At Gisha’s request, HCJ issues order nisi instructing the Ministry of Interior to explain discrimination in the registration process against Israelis who marry foreign nationals
As previously reported, on December 8, 2015, Gisha filed an amended High Court petition against the the Population and Immigration Authority’s “Procedure on Amendments and Corrections to Marital Status (Marriage/Divorce/Widowhood) ” (Hebrew), procedure No. 2.11.0001 of the Population Authority (HCJ 3987/15 Gisha v. Minister of Interior, (Hebrew)). The petition challenges sections 4.2 and 4.5 of the procedure, which allow Ministry of Interior officials to postpone updating the marital status of Israelis who marry foreign nationals to “married” and keep it as “under review” for a period of three months. The procedure originally set the probationary period at six months, but immediately after the petition was filed, the Ministry of Interior reduced it by half.

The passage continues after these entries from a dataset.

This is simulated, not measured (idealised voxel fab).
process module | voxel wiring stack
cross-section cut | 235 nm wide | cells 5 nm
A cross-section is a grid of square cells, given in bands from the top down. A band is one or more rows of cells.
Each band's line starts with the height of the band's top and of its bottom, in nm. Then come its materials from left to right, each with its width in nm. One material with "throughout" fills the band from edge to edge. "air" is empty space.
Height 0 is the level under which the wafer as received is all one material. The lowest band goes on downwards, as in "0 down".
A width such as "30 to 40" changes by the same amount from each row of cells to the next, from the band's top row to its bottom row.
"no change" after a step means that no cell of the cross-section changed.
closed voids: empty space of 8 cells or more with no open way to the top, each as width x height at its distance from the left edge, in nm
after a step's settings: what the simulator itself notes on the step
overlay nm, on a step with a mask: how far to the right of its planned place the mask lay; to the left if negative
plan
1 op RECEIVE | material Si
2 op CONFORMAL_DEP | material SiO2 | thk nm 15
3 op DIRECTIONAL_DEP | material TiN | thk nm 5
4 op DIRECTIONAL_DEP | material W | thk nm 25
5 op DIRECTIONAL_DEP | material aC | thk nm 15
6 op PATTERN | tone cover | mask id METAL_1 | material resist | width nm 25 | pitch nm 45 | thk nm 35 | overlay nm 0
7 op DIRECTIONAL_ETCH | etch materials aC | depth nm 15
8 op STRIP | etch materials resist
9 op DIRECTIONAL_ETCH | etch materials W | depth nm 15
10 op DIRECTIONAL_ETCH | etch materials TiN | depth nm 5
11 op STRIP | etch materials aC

Gisha argued that the Ministry of Interior has no authority to delay registering marriages of Israeli citizens, whether they marry other Israeli nationals or foreign nationals, so long as they present an admissible marriage certificate, as required by law and as instructed by the High Court in a variety of cases over the years. Gisha also argued that keeping the marital status as “under review” is not only injurious and degrading, but actually denies Israeli citizens rights and benefits granted only to people who are registered as married. In particular, this delay denies Israeli citizens who marry Gaza residents’ entry into Gaza so long as their marital status has not been updated to “married”. Gisha also argued that marital status registration has no bearing on the foreign spouse’s legal status in Israel, so that there is no justification for delaying it (the registration of the marriage itself does not automatically result in the regulation of the foreign spouse’s legal status in Israel, which is subject to separate protocols).
At the conclusion of the hearing held for the petition on July 13, 2016, the court proposed that the state consider updating the martial status of Israelis who present an admissible Israeli marriage certificate to “married” immediately, and add an annotation that the status is subject to further inquiries. The state rejected the proposition (Hebrew) in its response on September 27, 2016, and insisted that the probationary period is necessary for ascertaining the admissibility and authenticity of the marriage certificate presented to it.
In another hearing (Hebrew) held in the petition on December 6, 2016, counsel for Gisha repeated our arguments and insisted the petition be accepted in its entirety – both for persons presenting Israeli marriage certificates and those presenting foreign ones. During the hearing, and after questions posed by the justices, counsel for the state admitted the probationary period is not required for guaranteeing the authenticity of the marriage certificates, but for distinguishing between those who married foreigners and those who married Israelis. The purpose of this distinction was not clarified.
After the hearing, the High Court decided to issue an order nisi (Hebrew), giving the state 60 days to explain the grounds for distinguishing between marriages between Israelis and marriages between Israelis and foreigners, which would justify delaying registration.